Under Section 2(b) of the order, subtitled "Hire American," the President states generally that "in order to create higher wages and employment rates for workers in the United States" it will "rigorously enforce and administer the laws governing entry into the United States of workers from abroad."

This thesis statement is consistent with the President's past Executive Orders which seek to use preexisting immigration laws and resources to harshly and stringently enforce penalties for immigration violators. This quietly recognizes that the Executive Branch has limited authority in rule-making and only has the authority to enforce preexisting rules. The larger implication is that applications and employer compliance will be more heavily scrutinized under current regulations than in the past.

Employers who hire foreign workers, particularly H-1Bs, should expect to be looked at more closely, and lawyers should anticipate more Requests for Evidence to justify the need for foreign workers.

Changes to H-1B

Under Section 5(a) & (b) of the Order, the President specifically addresses the H-1B program and desired policy changes. Section 5(a) seeks to address prevention of abuse and fraud in the H-1B program while Section 5(b) seeks to reform the H-1B process to award visas to the most-skilled or highest-paid petition beneficiaries.

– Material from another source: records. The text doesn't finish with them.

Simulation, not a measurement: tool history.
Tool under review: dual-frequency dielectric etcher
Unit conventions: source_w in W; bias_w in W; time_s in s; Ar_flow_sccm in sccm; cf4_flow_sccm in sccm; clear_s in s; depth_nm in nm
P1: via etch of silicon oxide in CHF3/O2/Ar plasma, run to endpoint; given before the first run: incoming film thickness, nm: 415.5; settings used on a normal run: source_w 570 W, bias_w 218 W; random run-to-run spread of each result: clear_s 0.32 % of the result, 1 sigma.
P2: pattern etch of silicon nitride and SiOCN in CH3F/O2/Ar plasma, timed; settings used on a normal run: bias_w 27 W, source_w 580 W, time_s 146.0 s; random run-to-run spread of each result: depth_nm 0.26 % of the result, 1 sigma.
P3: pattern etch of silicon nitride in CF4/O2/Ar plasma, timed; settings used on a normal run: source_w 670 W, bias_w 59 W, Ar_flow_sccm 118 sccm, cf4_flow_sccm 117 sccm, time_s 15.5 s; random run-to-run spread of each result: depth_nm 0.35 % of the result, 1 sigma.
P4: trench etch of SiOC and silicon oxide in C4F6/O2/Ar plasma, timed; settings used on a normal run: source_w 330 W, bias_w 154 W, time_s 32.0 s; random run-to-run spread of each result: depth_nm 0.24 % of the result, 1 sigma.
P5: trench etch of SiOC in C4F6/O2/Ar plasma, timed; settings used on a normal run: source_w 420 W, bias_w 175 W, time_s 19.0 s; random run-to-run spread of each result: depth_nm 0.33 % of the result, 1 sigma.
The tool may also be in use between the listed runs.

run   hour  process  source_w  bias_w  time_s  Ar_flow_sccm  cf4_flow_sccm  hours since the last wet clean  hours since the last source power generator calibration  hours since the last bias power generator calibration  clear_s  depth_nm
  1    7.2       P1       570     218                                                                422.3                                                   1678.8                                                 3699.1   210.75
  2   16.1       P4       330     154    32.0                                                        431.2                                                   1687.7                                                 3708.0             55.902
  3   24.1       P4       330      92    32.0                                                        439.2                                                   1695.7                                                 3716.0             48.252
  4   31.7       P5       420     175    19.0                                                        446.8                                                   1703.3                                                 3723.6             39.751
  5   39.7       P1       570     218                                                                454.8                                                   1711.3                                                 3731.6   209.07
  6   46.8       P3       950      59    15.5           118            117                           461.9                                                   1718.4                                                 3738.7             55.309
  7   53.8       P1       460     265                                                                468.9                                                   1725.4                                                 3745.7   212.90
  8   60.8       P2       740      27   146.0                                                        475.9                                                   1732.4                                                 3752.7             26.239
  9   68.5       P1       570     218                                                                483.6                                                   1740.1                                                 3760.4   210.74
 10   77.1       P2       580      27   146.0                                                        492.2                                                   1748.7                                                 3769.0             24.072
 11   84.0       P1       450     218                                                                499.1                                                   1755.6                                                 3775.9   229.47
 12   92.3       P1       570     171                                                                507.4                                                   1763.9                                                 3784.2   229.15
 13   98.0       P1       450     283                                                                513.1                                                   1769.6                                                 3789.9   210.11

The fraud and abuse language of Section 5(a) likely refers to recent allegations of abuse of the H-1B program by certain IT firms who use the program to outsource jobs to foreign workers. In these cases, workers were hired and then sent to off-site third party locations to essentially act as a cheaper employee for the third party employer. The likely impact of this section is that employers who have off-site workers will experience more compliance reviews and audits. Similarly, for workers in the IT field, particularly those that do not customarily require a Bachelors Degree or higher, they should expect higher scrutiny on their applications.

The biggest impact of this Executive Order is laid out in Section 5(b) which indicates a re-prioritization for H-1B recipients towards higher educated and higher paid workers. Under the current system, there are 65,000 regular cap H-1B visas available with an additional 20,000 for those holding a Masters Degree or higher. During the annual visa lottery, the 20,000 Masters are selected first and then any remaining Masters are put into the regular cap. Additionally, as part of the Labor Condition Application which accompanies H-1B petitions, employers must agree to pay certain wages which are broken down into three levels based on wages within the industry. For example, a Level One wage equates to what the bottom 17% of the industry makes, including entry-level workers. An employer must agree to pay this wage to its H-1B worker so as to be competitive with an American worker.

It is these aspects of the H-1B program which are likely being targeted by the Executive Order.

One possible outcome of the E.O., which has been discussed by Republican lawmakers in the past, would be to reverse the order of cap selection meaning the regular cap is filled first and then the Masters cap. This presumably would increase the number of H-1B recipients who hold Masters degrees. Likewise it is probably meant to discourage employers from petitioning for Bachelors level workers, in theory giving American Bachelor holders a greater chance.

Another outcome, which again has been discussed by Republican lawmakers, is to eliminate the wage level system and switch to a median or average wage system. This again, is probably meant to discourage employers from petitioning for entry-level workers.

Other possible reforms could include advertising requirements seeking US workers first, similar to the Green Card PERM process, or requiring all companies employing H-1B workers to enroll in the e-verify system which can be a burdensome process as it requires providing information for all workers, not just H-1Bs.

These reforms will likely not affect applicants for FY 2018, but could have implications for future years.

The Take Away

Overall the White House and President Trump have limited authority to change the H-1B process without Congressional approval. The program will remain in place for the time being and the number of visas available will remain the same absent Congressional action. That being said, the policy actions laid out in the E.O. indicate that there will be greater scrutiny and closer evaluation of employers and H-1B applicants. This will likely manifest in an increase in RFEs, compliance reviews, and random audits. Practitioners and employers should prepare for such changes.